Optimizing for max sample rate out of XTRX + gnuradio

GW:

  • firmware version 5
  • gateware version: 3
  • gateware revision 5

LimeSuiteNG: latest develop branch for gnuradio

If i do the simplest of tests - the gnuradio fm demod example - FM Demod - GNU Radio

I cannot get the XTRX to not overflow or report loss (still confused by these both happening on receive, i would only expect overflow to occur on a receive channel).

This happens for complex processing chains too the xtrx seems to always fail to deliver anywhere close to > 1-5MSPS. Any guidance on optimizing xtrx usage for maximum sample rate would be appreciated

another data point is that with a usrp i can comfortably push 25MHz through a flowgraph i have but on a xtrx i can barely push 1MHz

It all depends on the flow graph, which block is the limiting factor, and the CPU performance.
For example let’s take that FM demod flow graph.
I can run it using XTRX with 60Msps without problems, when the graph is setup correctly.
What I mean, if you just take that flow graph and just crank up the Source sampling rate without adjusting other blocks, there is going to be a problem:
In the end the Audio sink is set to consume 48ksps. Taking into account the Rational resampler decimation by 5 and the FM demod decimation by 8, that makes the expected sample consumption rate of the graph to be 1.92Msps.
If the Source is simply set to produce 60Msps, the graph still consumes only 1.92Msps. What to do with the extra 58Msps? The Source has to overrun, because nobody is consuming that much data.
So to fix that, other blocks sampling rates/decimations need to be increased. Let’s say change the Rational resampler decimation from 5 to 50, now Source can be running at 19.2Msps. Increase the decimation to 100, Source can run at 38.4Msps without problems.
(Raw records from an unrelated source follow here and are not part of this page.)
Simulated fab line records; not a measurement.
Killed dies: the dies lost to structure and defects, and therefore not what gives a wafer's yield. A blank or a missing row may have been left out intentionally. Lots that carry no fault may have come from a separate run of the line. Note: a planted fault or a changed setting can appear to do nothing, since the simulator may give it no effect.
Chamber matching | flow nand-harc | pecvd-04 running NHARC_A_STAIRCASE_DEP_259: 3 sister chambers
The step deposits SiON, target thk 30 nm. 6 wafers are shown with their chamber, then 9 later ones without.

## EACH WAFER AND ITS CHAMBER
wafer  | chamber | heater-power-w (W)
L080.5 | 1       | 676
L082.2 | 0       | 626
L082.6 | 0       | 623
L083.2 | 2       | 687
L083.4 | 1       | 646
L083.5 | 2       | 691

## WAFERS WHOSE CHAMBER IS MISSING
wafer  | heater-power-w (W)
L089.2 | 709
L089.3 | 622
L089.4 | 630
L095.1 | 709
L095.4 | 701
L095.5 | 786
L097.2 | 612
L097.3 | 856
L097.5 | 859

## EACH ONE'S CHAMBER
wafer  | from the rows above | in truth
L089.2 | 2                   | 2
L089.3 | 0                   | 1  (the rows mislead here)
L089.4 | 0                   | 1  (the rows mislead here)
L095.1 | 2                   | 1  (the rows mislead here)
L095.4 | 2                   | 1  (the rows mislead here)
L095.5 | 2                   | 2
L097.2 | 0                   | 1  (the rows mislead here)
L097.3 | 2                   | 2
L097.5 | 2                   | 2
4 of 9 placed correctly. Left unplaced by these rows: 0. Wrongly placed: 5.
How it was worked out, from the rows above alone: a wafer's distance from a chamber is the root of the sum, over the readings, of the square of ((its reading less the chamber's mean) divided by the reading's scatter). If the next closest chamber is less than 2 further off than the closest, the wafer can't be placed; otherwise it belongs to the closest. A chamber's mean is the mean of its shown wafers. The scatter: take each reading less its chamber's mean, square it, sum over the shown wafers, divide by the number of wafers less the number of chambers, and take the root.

Now, for example the graph is running ok with the Source 38.4Msps, no overruns. Let’s add a FIR block between the Source and Rational resampler. Suddenly the Source starts to overrun again, even though no sampling rate changes have been made, and the expected graph samples consumption rate also stays the same.
Looking at the CPU load, I see that a single CPU core is loaded 100% just with the FIR block work processing, that block cannot keep up with realtime with such sampling rate. Therefore it becomes a bottleneck for the entire graph, Source ends up producing data faster than the FIR block can consume, again resulting in Source overrun. So in this case even though graph is correct the problem is CPU performance.

In essence, there is nothing special needed to be done with the XTRX Source block, the overruns are a result of the graph not consuming data fast enough.

overflow and loss, both mean data has been dropped, but at different places. There is a background thread that is contantly processing the received data packets, which are timestamped.

overflow - basically means, the data has been received from the device, it has been parsed and ready, but the application did not take it fast enough, and data had to be dropped intentionally.

loss - means data from the device never arrived, or was not observed by the parsing thread. How that can happen depends on device type PCIe/USB…
PCIe:

  • data can be lost if the device tries to transfer more than the PCIe link is capable. i.e PCIe Gen2 x 1lane theoretical bandwidth 500MB/s, but the device is trying to push >500MB/s.
  • The CPU load is so high, that even the data receive thread cannot keep up with parsing packets. The thread detected a timestamp jump into the future, because DMA system from the device basically overflowed the ring buffer a whole lap.
  • General data corruption/misalignment issues within gateware.